Jason Morrow is a senior center for the men's volleyball team. He recently sat down with staff writer Matt Simmons.
Prince: When did you start playing volleyball? How did you get started?
Jason Morrow: I started playing organized volleyball in eighth grade. A couple of kids that lived in my neighborhood and friends of mine in school were players. I just kind of got exposed to it and started playing because friends were.
P: Have you always been a setter?
JM: Yes, from day one. The first time we scrimmaged and I was on a team, I was setting, so yeah, pretty much.
P: How is the volleyball back home (California) different from the way it is here?
JM: There might be more of a focus on all-around skills just because a lot more kids grow up playing on the beach where that's more important. And, yeah that's the biggest thing. Guys who grew up playing the game and have more of sense of the overall game.
P: Describe the 1998 Final Four appearance.
JM: Once in a lifetime. It was awesome. It was the culmination of ten years or twenty years [for head coach Glenn Nelson] at this school. Coach has been here twenty some years. It was good; it was just great to get a chance to go play in the national semi-finals, or whatever, and get to see a bunch of guys that I had played against in high school and all that. To see them, especially them thinking that Princeton would never get there, and to be able to beat Penn State for the first time in school history — it was an awesome experience.

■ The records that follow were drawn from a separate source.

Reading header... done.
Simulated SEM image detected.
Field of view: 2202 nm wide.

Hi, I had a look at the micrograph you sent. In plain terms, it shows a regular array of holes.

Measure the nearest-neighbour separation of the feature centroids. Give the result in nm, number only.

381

P: What does it take for a team to make a run like that?
JM: That team had four seniors who were all great players. Everything just kind of came together at the right time. We didn't have a great regular season, but during the playoffs we just really came together. Everyone started playing well at the same time and had a great run through the playoffs where we were playing the best volleyball we had played all year. Good timing, everybody coming together and everybody playing well at the same time.
P: What about this year's team? What would it take for this year's team to make the same kind of run?
JM: A lot more consistency, certainly. Winning a fifth game once. I don't know, I don't think it's impossible. I don't think anybody's the clear-cut best team back here. I mean we hung with Penn State when we played them.
I don't think we've had a game where everybody's played well, and if we came together where everybody was playing well and we were playing really good defense and passing really well, I don't think it's unheard of. I mean, it would just take six guys on the floor at the same time, everybody playing well, everybody doing what they have to do.
P: Was that one of your goals for this season, to make it back to the Final Four? What were your goals for this year?
JM: I guess that's always kind of a goal in the back of your mind. Whether or not it's as realistic as it was sophomore or freshman year is hard to say. In the back of your mind, you always want to think that you can do that, but a little more realistically I think we wanted to be in the top two or three teams in the East and, you know, get a chance to play Penn State in the playoffs, in the finals maybe, and hope things were going well for us. So, just to get back to that upper echelon of teams was more than necessarily getting back to the Final Four.
P: Looking ahead, the team's got some strong young talent on it like Dennis Alshuler. Who do you see as being the leaders in the future?
JM: I think Dennis is going to be a very good player. I think next year they could be a pretty good team; I know they're getting a couple new guys. I think they could be good next year. Hopefully Dennis won't spend too much time on football, and devote enough time to volleyball to be as good as he can be.